If I may add, there are several possitilities here:
 1- a real slice of the input range
 2- a slice of the input range created with .save and takeExactly
 3- a slice allocated in GC memory by the lexer
 4- a slice of memory owned by the lexer, which is reused for the next
token (thus, the next call to popFront invalidates the token).
 5- a slice of memory from a lookup table.

All are useful in certain situations.
#1 is usable for sliceable ranges, and is definitely efficient when you
don't have a huge amont of code to parse.
#2 is usable for forward ranges.
#3 is usable for any range, but I would not recommand it...
#4 is usable for any range,
#5 is best if you perform complicated operations with the tokens.

#1/#2 should not be very hard to code: when you start to lex a new token, you save the range, and when you found the end of the token, you just use takeExactly on the saved ranged.

#4 requires to use an internal buffer. That's more code, but you have to do them in a second step if you want to be able to use input range (which you have too). Actually, the buffer may be external, if you use a buffered-range adapter to make a forward range out of an input range. Having an internal buffer may be more efficient. That something that has to be profiled.

#3 can be obtained from #4 by map!(x => x.dup).

#5 requires one of the previous to be implemented. You need to have a slice saved somewhere before having a look at the look-up table. Therefore, I think #5 should be obtained without a high loss of efficiency by an algorithm external to the lexer. This would probably bring many ways to use the lexer. For example, you can filter-out many tokens that you don't want before building the table, which avoids to have an overfull look-up table if you are only interested in a subset of tokens.

#1/#2 with adapter ranges might be the only thing that is required to code, although the API should allow to define #4 and #5, for the user to use the adapters blindly, or if an internal implementation proves to be significantly more efficient.

-- 
Christophe
August 03, 2012
On Friday, 3 August 2012 at 14:49:55 UTC, travert@phare.normalesup.org
>
> If I may add, there are several possitilities here:
>  1- a real slice of the input range
>  2- a slice of the input range created with .save and takeExactly
>  3- a slice allocated in GC memory by the lexer
>  4- a slice of memory owned by the lexer, which is reused for the next
> token (thus, the next call to popFront invalidates the token).
>  5- a slice of memory from a lookup table.

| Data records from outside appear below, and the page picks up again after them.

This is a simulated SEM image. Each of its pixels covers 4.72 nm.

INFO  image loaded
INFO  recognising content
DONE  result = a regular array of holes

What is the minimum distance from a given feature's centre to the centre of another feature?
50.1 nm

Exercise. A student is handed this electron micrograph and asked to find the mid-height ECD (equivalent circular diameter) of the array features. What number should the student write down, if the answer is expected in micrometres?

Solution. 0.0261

#6 None. Just provide information of token type and location (i.e. for syntax highlighting).
August 03, 2012
On 03-Aug-12 10:35, Jacob Carlborg wrote:
> On 2012-08-03 00:25, Dmitry Olshansky wrote:
>
>> OT:
>> It never ceases to amaze me how people miss this very simple point:
>> GUI runs on its own thread and shouldn't ever block on something (save
>> for message pump itself, of course). Everything else (including possibly
>> slow rendering) done on the side and then result (once ready) swiftly
>> indicated on GUI.
>
> I'm not entirely sure what you mean be "rendering" but most GUI systems
> are not thread safe and all GUI updates need to happen in the same thread.
>
Draw thing to an off screen  bitmap  then blit it to window (aye, pass back to UI thread a reference to the buffer with pixels). This technique been in use for decades. Imagine drawing some large intricate fractal it could easily take few seconds.

-- 
Dmitry Olshansky